"I don’t know whether people in [Bulgaria] realize how much they owe somebody they may never have heard of." —Elena Poptodorova
Without ever stepping foot on southern soil, renowned literary translator Krastan Dyankov made southern writing—its language, narratives, and nuances—come alive in his native Bulgarian. “The translator—not only of fiction, but of any text—is the Pony Express for the culture,” Dyankov said. “A great responsibility and a true knowledge of the matter you work with is required of a good translator.”
With our 21c Fiction Issue fresh off the press, we share a Loose Leaf interview with Bulgarian Ambassador (and literary translator) Elena Poptodorova on her mentor Dyankov and the power of words to forge cross-cultural understanding, as well as an excerpt from an interview with Dyankov conducted by William R. Ferris in 1987 from our Summer 2015 issue.
Elena Poptodorova is the current Ambassador of Bulgaria to the United States, and previously served in this role between 2002 and 2008. Ambassador Poptodorova holds degrees in English and Italian linguistic and literary studies from the Kliment Ohridski University of Sofia. After defending her thesis on Tennessee Williams’s A Streetcar Named Desire, she was pulled in as a last-minute translator at Bulgaria’s Ministry of Foreign Affairs. It turns out she had a knack for this work, and a forty-year career in international relations and politics was born. “I never quit learning and working with language,” she says. “I think words are probably the most important thing. I have deepest respect and admiration when they’re well-chosen, well-arranged.”
Ambassador Elena Poptodorova
Southern Cultures Interview, Summer 2015
This is what I think Krastan Dyankov was all about. He wouldn’t bother with time, in terms of deadlines. I don’t mean he wouldn’t observe a deadline, I mean he would take his time. So, a book may be translated, I don’t know, for a year, a couple of years. But he would not compromise for a more manufactured, industrial approach to translation. He would not compromise the quality. And he had the best knowledge of Bulgarian vernacular or dialects in order to render—which is never the same, but he got the closest anyone can, in translations from here. I don’t know whether people in this country realize how much they owe somebody they may never have heard of.
[Dyankov] introduced America to Bulgarians. He also started the Group of the Friends of America in Bulgaria, and that was well before ’89. And he was explaining America to Bulgarians without ever having set his foot here. He never visited; he never could visit.

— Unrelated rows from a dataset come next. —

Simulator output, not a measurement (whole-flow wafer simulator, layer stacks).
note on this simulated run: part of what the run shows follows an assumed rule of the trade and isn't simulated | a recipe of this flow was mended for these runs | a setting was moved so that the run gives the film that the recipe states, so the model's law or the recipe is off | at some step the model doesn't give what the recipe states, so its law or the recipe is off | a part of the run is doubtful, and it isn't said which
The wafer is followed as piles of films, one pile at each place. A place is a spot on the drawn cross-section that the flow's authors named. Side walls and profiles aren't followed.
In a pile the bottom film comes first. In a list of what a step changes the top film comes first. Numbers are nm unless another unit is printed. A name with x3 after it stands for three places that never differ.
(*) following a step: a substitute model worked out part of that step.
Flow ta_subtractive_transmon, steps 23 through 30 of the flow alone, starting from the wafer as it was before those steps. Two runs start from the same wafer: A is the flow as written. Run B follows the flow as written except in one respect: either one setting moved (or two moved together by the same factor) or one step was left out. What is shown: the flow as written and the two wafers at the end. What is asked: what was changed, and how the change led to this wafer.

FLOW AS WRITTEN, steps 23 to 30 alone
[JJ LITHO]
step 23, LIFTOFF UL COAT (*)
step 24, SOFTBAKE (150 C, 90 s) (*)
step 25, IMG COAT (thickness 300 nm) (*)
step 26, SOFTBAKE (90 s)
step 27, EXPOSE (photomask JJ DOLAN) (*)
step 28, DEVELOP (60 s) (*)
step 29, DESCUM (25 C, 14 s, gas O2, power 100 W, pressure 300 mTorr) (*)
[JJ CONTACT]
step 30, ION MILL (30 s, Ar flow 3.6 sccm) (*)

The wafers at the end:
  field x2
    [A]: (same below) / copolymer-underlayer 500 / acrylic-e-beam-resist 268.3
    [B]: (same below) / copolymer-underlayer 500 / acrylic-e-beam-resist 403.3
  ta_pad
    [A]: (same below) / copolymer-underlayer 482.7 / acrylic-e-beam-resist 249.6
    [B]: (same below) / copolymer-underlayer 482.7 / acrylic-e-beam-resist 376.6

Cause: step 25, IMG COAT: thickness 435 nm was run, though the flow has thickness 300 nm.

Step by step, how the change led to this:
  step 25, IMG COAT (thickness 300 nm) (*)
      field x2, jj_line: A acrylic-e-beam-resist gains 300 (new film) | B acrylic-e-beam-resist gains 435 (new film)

He was forbidden to travel for fear he may immigrate, and he was the most non-immigrant mind I know. He was so cozy, so comfortable, because there were the nice little pubs where they would sit together—I mean, that’s his own setting, he could never abandon that for trying to build up new networks. It’s—and especially in a divided world—it’s hard to do that. Today, it’s different. You have social media, you have too many different lines of communication. And in older times, what do you do? You find a nice cozy place, you sit together, you have a glass of wine, and you talk. You talk and talk and talk . . . He would never have sacrificed that. He would never have gone just cheap on that. But of course nobody thought of those things. So, anyway, he just wouldn’t travel.
He started translating Erksine Caldwell, and he wrote to him and somehow obviously the ledger went through. I don’t know exactly what happened, but Erskine Caldwell responded. He sent three books, which were autographed and dedicated to Krastan, which he never got. And he found out about those only years later when he found them in the library, the public library—but the dedication was there, so that’s how he found out that Caldwell responded. You cannot have that kind of a story today, you know.
This is what I meant by saying fair and unfair, fairness and unfairness. He was treated so unfairly in one way, by the establishment, by the system. And at the same time, you see, he does get the fair treatment, finally. So life—I believe that it always balances out, sometimes and someday.
I think he’s the Bulgarian who knows this country the best to this very day, because he had his heart, his very fine tentacles—he felt everything. It was like reaching out, with the finest fibers you may have. So many Bulgarians live here, probably they don’t even know why. No, they know why, but they can’t appreciate the country in its entirety. And he rendered it amazingly.
Krastan Dyankov
Interviewed by William R. Ferris, Sofia, Bulgaria, 1987
When I graduated in 1956 in English Language and American Literature from the University of Sofia, I had no clear idea of my field of work. I was the only student who took American literature. The next year that specialty was terminated. It was offered only one year, and it was my luck that year to receive the degree in the field of American literature.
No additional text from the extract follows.